The weaker of the Pippi films on one level, a major improvement on another!

PIPPI GOES ON BOARD (known in Germany as DIE NEUESTEN ABENTEUER VON PIPPI LANGSTRUMPF: PIPPI GEHT VON BORD/THE NEWEST ADVENTURES OF PIPPI LONGSTOCKING: PIPPI GOES ON BOARD), the second German compilation film of the 1969 Swedish PIPPI LONGSTOCKING TV series (which I reviewed elsewhere here on IMDb), is admittedly a mixed bag on one level. If you remember, the first PIPPI LONGSTOCKING compilation film is basically a cut & paste pastiche of most of the best parts of the TV series (on the intent of making that the ultimate Pippi film), right? Well, PIPPI GOES ON BOARD further capitalizes on its success by taking the *leftover* best parts from the series! If you're used to the series and its solid structure, the result is somewhat of a mess.

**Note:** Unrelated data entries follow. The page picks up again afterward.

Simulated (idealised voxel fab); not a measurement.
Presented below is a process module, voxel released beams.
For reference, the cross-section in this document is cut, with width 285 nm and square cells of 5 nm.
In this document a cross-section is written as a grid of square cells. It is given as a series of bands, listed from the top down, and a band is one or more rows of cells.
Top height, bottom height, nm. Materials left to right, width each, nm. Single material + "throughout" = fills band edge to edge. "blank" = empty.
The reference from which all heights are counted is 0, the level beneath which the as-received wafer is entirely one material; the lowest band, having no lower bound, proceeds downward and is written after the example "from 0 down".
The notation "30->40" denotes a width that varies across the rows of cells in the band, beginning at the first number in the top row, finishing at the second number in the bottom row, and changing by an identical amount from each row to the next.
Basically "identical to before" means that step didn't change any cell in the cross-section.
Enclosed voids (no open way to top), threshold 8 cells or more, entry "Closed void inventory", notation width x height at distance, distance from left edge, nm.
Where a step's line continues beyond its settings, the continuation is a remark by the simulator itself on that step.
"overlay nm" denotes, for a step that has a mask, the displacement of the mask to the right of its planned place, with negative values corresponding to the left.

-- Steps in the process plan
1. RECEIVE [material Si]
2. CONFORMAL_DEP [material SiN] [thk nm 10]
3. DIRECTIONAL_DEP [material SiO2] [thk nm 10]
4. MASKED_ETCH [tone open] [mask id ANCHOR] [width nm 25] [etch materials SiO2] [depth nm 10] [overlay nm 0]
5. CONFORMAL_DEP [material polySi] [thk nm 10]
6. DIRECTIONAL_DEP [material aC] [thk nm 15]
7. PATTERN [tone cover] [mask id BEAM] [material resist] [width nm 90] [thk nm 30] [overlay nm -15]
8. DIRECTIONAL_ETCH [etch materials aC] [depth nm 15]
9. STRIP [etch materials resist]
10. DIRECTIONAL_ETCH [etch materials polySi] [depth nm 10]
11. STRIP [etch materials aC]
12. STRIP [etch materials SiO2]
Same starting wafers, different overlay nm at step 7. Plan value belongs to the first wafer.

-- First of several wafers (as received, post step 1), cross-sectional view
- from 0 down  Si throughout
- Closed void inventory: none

On the other hand, this film is a major improvement over the first film on another level, as the English dubbing uses real kids to do the dubbing voices of Pippi (Inger Nilsson) and her pals Tommy (Pär Sundberg) and Annika (Maria Persson)! Despite their obvious New York accents (all of the films from this point on were dubbed in NY; I think the first was dubbed in California; either way, the distribution for all four was handled by the Boston-based film distribution company, G.G. Communications), the children voice actors did a great job, and lent much needed charm to the characters they performed. Fred Ladd, best known for bringing classic anime shows (ASTRO BOY, GIGANTOR, etc.) to the US, takes over the dubbing for the series from this point forward, and you'll recognize some of the adult voice actors here, too! (Some are veterans at Titra Studios on the dubbing for various Japanese sci-fi film classics.) The funny thing is, the US dub got the policemen Kling (Ulf G. Johnsson) and Klang (Göthe Grefbo)'s names mixed up! Despite that, veterans Gil Mack and Ray Owens ("Klang" and "Kling," er, Kling and Klang, respectively) did a great job dubbing their voices. And from this point onwards, Captain Longstocking (Beppe Wolgers) has the voice of a classic Italian movie Hercules than the, well, Italian accent he got in the first film!

This film's music score is done by German composers Konrad Elfers (who scored the previous film), and Christian Bruhn, who turns up very good music and songs that compare quite well with the works of original Swedish composer Georg Riedel. While the German version uses Elfers' same arrangement of Jan Johansson's "Here Comes Pippi Longstocking" (AKA: "Hey, Pippi Longstocking!") in the opening credits, the US version uses a whole new rearrangement, which I like even better! This new arrangement of the theme song (with lyrics by E. Jonny Graff and Lenny Whitcup) recalls the tune for the classic Tootsie Roll animated commercials, and is sung by little kids. It's really cute!

Now, let's consider this film's title. The climax/ending of the last film (which really *should've* been the climax/ending of this film, as in the book of the same title) is put at the beginning as a flashback, so the extracted material from the series used in this film is totally retconned! In a way, that's actually funny. Probably so much so that the movie was retitled HERE COMES PIPPI LONGSTOCKING (HÄR KOMMER PIPPI LÅNGSTRUMP) when released in Sweden! I gather that it must've been Astrid Lindgren's decision, as it would have been rather a deviation of the book it was based on.

But I'll admit it; despite this film being the weaker of the films, it's definitely *not* unwatchable. We still get great Pippi fun in this film! You'll see a lot of great moments you never got to see in the first film. And, as I said, with much better dubbing! It's very entertaining, even very touching.

The first half of the film uses Episodes 13, 3, 4, 5, 11, and 2 (in that order), which are practically cut and pasted all over the place, but we get a far more consistent flow with the usage of Episodes 6, 7, and 8 in the second half.

In summary, I still recommend this film very highly! It is best seen as a double-feature with the first PIPPI LONGSTOCKING film. Of course, this movie would be followed by the two feature-length movie sequels to the TV series, PIPPI IN THE SOUTH SEAS and PIPPI ON THE RUN!